The recent outcry about M&S letting some people put their pronouns on their name badges felt uncomfortably close to clamouring to have M&S "cancelled".
I wasn’t particularly interested in that thread. I definitely don’t feel strongly enough to e-mail M&S so after reading the first few posts, I stopped reading. I think it’s obvious some women prioritize different things and are angry over different scenarios, and that’s their business.
But as you singled it out, I went and looked further (five pages in, I haven’t read the full thread) and I saw many different views being stated. Some posters were saying it’s useful, others were agreeing with your proposition, that e-mailing and calling for boycotts is an overreaction. “Looking for a fight” was one of the phrases used.
There certainly wasn’t an echo chamber or a blanket of uniform views. The OP had stronger opinions on this than I do, but there was no consensus of agreement, even among the posters who I think would consider themselves to be gender critical.
Compare that to the wall of out and out hate faced recently by Margaret Atwood for posting something about the word women being eroded. It’s not remotely similar and if you see it as such, then I think you are judging the two sides with a very skewed view.

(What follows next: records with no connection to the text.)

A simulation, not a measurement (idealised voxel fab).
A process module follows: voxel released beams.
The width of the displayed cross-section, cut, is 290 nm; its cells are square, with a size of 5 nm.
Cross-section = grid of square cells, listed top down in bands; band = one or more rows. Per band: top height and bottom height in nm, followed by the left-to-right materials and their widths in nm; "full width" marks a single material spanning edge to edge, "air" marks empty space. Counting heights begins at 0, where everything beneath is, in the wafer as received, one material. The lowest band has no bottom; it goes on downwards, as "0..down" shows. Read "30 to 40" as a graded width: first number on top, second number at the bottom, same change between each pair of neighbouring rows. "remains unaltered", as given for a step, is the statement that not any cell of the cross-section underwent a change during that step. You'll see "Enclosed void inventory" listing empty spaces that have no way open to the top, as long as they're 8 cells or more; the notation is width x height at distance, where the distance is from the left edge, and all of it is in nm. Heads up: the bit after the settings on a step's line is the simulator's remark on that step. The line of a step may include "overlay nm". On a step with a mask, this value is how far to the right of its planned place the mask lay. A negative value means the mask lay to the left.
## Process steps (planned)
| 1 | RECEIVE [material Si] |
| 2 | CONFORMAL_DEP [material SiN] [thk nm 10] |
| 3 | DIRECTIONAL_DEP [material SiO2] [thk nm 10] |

You use the word “clamouring” but the reality in that thread is that the OP expressed quite a strident view, which very few people actively agreed with. A few felt strongly enough to e-mail, presumably politely objecting against the fact that introducing pronoun badges is a long way from being neutral, and probably also relating to the truth: that this is very often cynical virtue signaling on the part of these big companies, and really doesn’t indicate any real shift in values.
There were a couple of people saying they “made GC people (feel) unsafe. And that is very much a transactivist point of view, in my opinion. I really hope gender critical women do not go down that line as it’s very annoying to me. I can understand it would make people uncomfortable and perhaps feel less welcome, but the “unsafe” rhetoric is generally not backed up with any real evidence of risk.
One thing I can see is that introducing pronoun badges is far from being a neutral act. For me, it’s not worth fighting for, but I understand others feel differently and perhaps simply have more energy for calling out transactivism wherever they see it, whereas I tend to concentrate on supporting more major initiatives, where there are legal challenges, or government consultations that might sway the outcome of significant changes. But I don’t see those women, personally boycotting businesses and perhaps e-mailing their objections as anything like those posting death threats on Twitter and encouraging businesses to boycott women who express the wrong views.
A few women e-mailing M&S about pronoun badges is not the same as a few transactivists contacting an art gallery to complain they are selling the work of an artist who said something they don’t agree with on Twitter. The power and impact in each case is hugely different.
In the unlikely event M&S listen, then all that happens is a badge company makes different types of badges. Perhaps a few transactivists will be disappointed, but nobody is really losing out. Whereas if the art gallery listens and stops promoting that artist’s work, then their entire career can go down the pan.
Do you see that these things really are not the same? It’s not about the tone of the argument? It’s about relative power and how it is being used.